Health care, however, is not the only centralizing initiative in Congress. Another example is H.R. 3221, the Student Aid and Fiscal Responsibility Act of 2009 (SAFRA). It advanced under the radar while everyone was talking about health care. SAFRA reduces the financial options of students seeking higher education. It passed the House and now is in the Senate Health and Education Committee.
The federal government now subsidizes student loans through the Federal Family Education Loan program (FFEL), which offers subsidized loans to students from private lenders at low interest rates, and through the Direct Loan program (DL), in which the Department of Education is the lender and the funds come from the U.S. Treasury. The Higher Education Act sets the terms and conditions on FFEL and DL loans. FFEL was created in 1966. Over 2,000 lenders participate in FFEL, serving 4,400 institutions, with $70 billion in loans this year. The DL program, established in 1993, serves 1,700 institutions, with $22 billion in loans this year.

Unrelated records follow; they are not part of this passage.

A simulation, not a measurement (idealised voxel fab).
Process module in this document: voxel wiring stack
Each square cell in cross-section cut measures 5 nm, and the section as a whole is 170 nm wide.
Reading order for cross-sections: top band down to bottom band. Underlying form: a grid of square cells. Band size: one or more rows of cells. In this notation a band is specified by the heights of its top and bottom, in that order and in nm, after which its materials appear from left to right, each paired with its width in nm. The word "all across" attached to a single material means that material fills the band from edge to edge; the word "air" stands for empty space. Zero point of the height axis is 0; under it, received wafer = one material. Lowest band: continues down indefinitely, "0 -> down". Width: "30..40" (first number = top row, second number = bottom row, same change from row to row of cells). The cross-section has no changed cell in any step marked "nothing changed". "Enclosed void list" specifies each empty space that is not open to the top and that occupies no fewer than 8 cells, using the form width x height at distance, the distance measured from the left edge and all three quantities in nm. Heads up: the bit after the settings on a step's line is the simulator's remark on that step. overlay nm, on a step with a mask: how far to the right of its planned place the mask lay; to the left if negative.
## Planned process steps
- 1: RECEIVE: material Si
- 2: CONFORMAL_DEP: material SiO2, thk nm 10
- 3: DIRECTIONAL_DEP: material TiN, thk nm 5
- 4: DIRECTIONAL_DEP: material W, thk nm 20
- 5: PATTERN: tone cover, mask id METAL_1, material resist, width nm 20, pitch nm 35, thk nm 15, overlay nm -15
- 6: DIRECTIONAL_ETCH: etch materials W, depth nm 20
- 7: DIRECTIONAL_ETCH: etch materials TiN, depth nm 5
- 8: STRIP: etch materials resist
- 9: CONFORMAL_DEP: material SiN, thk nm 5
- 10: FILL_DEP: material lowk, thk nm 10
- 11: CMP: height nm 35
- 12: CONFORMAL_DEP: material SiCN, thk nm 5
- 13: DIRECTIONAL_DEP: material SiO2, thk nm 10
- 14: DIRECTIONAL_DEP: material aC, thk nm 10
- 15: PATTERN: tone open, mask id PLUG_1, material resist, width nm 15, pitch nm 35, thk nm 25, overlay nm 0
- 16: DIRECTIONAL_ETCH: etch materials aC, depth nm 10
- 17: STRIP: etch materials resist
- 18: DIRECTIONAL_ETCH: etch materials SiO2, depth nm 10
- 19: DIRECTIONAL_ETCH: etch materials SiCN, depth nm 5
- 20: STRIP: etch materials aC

SAFRA would terminate FFEL and shift all federal student loans, including Federal Direct Perkins Loans, to the DL program. SAFRA would also create nine new programs and otherwise increase federal involvement in early education, school construction, etc. On September 10th, 40 current and former presidents of state, regional and national financial aid associations alerted House and Senate committees to problems involved in implementing SAFRA as early as the 2010-11 school year.
Beyond those implementation issues, SAFRA would be a huge expansion of the DL program. It would dismantle a system that has worked fairly well for four decades. It would eliminate private sector jobs as well as consumer choice, competition among lenders, and existing programs to reduce defaults. For non-wealthy high school seniors, SAFRA would make their potential for federal student loans depend entirely on approval by government bureaucrats or contractors retained by government. One concern is that the predictably voluminous SAFRA regulations could provide openings for covert political or other illicit discrimination against borrowers or recipient schools. A more obvious concern is that "Congress," in the words of Representative Paul C. Broun (R-GA), "has no business putting taxpayers on the hook for defaulted student loans when the private sector would gladly bear this risk."
The objections to federal takeovers of the private sector do not arise from constitutional archeologism. Those takeovers violate the social principle of subsidiarity: "Just as it is wrong to withdraw from the individual and commit to the community at large what private enterprise and industry can accomplish, so too, it is an injustice, a grave evil, and a disturbance of right order for a larger and higher organization to arrogate to itself functions which can be performed efficiently by smaller and lower bodies. This is a fundamental principle of social philosophy, unshaken and unchangeable, and it retains its full truth today. ... The true aim of all social activity should be to help individual members of the social body, but never to destroy or absorb them" (Pius XI, "Quadragesimo Anno" no. 79).
"Subsidiarity," said Benedict XVI, "is the most effective antidote against any form of all-encompassing welfare state" ("Love in Truth," no. 57).
When they elected Notre Dame's most obsequiously honored alumnus, the American people voted for both hope and change. They are, indeed, getting one of those. Congressman Broun asked the question about the change that, so far, has no answer: "When will the massive spending and Federal takeover end?"